Kate Byng-Hall reports as plans for a traffic tunnel beneath Stonehenge are faced with backlash.
Photo by Renan Kamikoga
The government has announced that a £1.7 billion plan to expand the stretch of the A303 that runs adjacent to Stonehenge will go ahead. The plan will see the heavily-congested road widened into a dual carriageway through a tunnel which will run underneath the UNESCO World Heritage Site in Wiltshire.
The prospect of such a project has been discussed for years due to the severe bottle-necking which frequently occurs on the road next to the site, but it has also faced significant backlash from druids, environmental campaigners and archaeologists who have said that the expansion may affect the landmark.
A Wondrous Sight
Stonehenge is widely considered to be one of the most famous prehistoric monuments in the world. It is comprised of 93 stones of varying sizes, some lying horizontally, others positioned vertically, while some are balanced on top of others (in technical terms they are ‘lintelled’). The arrangement creates the iconic and striking image that we’re all familiar with.
The monument was first erected roughly 5000 years ago, and is estimated to have been completed into the formation we know today in around 2500 B.C. during the Neolithic period. The sheer size of the monument is what makes it so unique, especially considering that we can never know exactly how the stones, the heaviest of which weighs in at 30 tons, were positioned in the way they are, or how they were transported to their current location, as some of them were confirmed last year to have originated from Wales.
The landmark, as well as the surrounding area of Avebury which contains multiple other historically-significant marvels, was one of the first sites in the UK to be inscribed into UNESCO’s list of World Heritage Sites in 1986 because it is widely regarded as the most sophisticated and intact example of a prehistoric lintelled stone circle in the world.
Traffic Comes First
However, the landmark has caused inconvenience for transport in the area for decades, as the A303 runs just a couple of hundred metres from the stone circle, and there has been reluctance to expand it due to concerns that it may make the stones unstable. It is only this year that the Transport Secretary Grant Shapps has confirmed the road will finally be widened into an expressway, with eight miles of dual carriageway being added in the area.
However, after extensive backlash from campaigners and experts, the Stonehenge Alliance of protestors is launching a legal challenge to the decision. The campaign ‘Save Stonehenge World Heritage Site' is currently running an appeal to raise money to fund a judicial review of the plan. Vincent Gaffney, University of Bradford professor and co-principal investigator of the Stonehenge Hidden Landscape project, has said the plan would be an “act of monstrous vandalism” to one of the country’s greatest monuments.
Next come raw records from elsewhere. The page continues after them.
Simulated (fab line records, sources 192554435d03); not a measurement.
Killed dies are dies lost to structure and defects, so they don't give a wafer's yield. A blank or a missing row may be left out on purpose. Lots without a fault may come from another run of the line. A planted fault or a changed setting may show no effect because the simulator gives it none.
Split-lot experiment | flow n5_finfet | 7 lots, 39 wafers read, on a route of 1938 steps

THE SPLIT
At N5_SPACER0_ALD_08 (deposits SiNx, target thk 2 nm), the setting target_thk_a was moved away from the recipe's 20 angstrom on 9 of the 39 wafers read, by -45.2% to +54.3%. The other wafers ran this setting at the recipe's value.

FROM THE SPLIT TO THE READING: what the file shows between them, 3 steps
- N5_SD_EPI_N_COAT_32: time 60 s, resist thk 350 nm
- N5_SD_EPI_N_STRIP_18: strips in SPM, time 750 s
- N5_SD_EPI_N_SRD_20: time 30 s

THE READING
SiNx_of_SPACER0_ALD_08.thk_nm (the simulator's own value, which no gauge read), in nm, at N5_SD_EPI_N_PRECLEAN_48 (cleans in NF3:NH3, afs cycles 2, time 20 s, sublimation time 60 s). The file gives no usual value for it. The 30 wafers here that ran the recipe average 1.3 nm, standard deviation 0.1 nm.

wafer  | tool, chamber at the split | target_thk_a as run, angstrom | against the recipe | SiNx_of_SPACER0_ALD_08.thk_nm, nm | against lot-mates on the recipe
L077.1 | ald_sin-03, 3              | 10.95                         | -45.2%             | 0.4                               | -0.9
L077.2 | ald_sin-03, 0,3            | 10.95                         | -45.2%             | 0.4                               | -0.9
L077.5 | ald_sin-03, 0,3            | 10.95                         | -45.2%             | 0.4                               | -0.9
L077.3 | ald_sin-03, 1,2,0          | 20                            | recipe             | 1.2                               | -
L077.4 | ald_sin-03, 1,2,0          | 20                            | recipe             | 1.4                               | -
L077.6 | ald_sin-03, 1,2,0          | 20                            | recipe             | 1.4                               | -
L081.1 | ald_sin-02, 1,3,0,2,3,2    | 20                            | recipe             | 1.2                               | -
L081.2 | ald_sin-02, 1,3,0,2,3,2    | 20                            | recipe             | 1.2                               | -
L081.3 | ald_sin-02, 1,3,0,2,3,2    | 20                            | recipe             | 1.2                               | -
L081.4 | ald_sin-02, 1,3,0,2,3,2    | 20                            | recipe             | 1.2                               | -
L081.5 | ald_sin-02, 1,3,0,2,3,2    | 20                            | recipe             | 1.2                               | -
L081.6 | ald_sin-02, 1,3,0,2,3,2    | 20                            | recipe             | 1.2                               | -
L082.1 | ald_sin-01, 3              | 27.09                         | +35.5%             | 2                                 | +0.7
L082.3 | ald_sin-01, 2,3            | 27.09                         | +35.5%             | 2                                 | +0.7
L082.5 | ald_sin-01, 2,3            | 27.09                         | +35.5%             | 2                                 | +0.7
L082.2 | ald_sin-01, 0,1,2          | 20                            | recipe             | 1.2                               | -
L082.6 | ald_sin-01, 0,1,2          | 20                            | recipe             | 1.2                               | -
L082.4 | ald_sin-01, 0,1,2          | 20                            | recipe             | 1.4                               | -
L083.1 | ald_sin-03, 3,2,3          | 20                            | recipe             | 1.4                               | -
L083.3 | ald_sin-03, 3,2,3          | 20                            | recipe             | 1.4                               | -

“The Stonehenge Tunnel is not just a tunnel. The government’s plans involve road-building on a massive scale through Europe’s most archaeologically significant prehistoric landscape: the desecration of Britain’s most internationally celebrated World Heritage Site.” – Tom Holland, historian
UNESCO itself has released a statement judging that the road’s expansion would adversely affect the “Outstanding Universal Value” of the site, in which a variety of archaeological monuments are also scattered across the surrounding fields with minimal impact from the A303.
The Council for British Archaeology has said that, “Stonehenge should be seen not as a disembodied object but as a structure […] with architectural attributes, and a critical element in a landscape of complex ritual sites”, suggesting that all “Decisions should flow from these insights.” The danger is that the government is employing decision-making strategies based solely on efficiency and practicality, rather than looking at the bigger picture and considering how actions in the present can have catastrophic effects on the most important elements of this country’s past.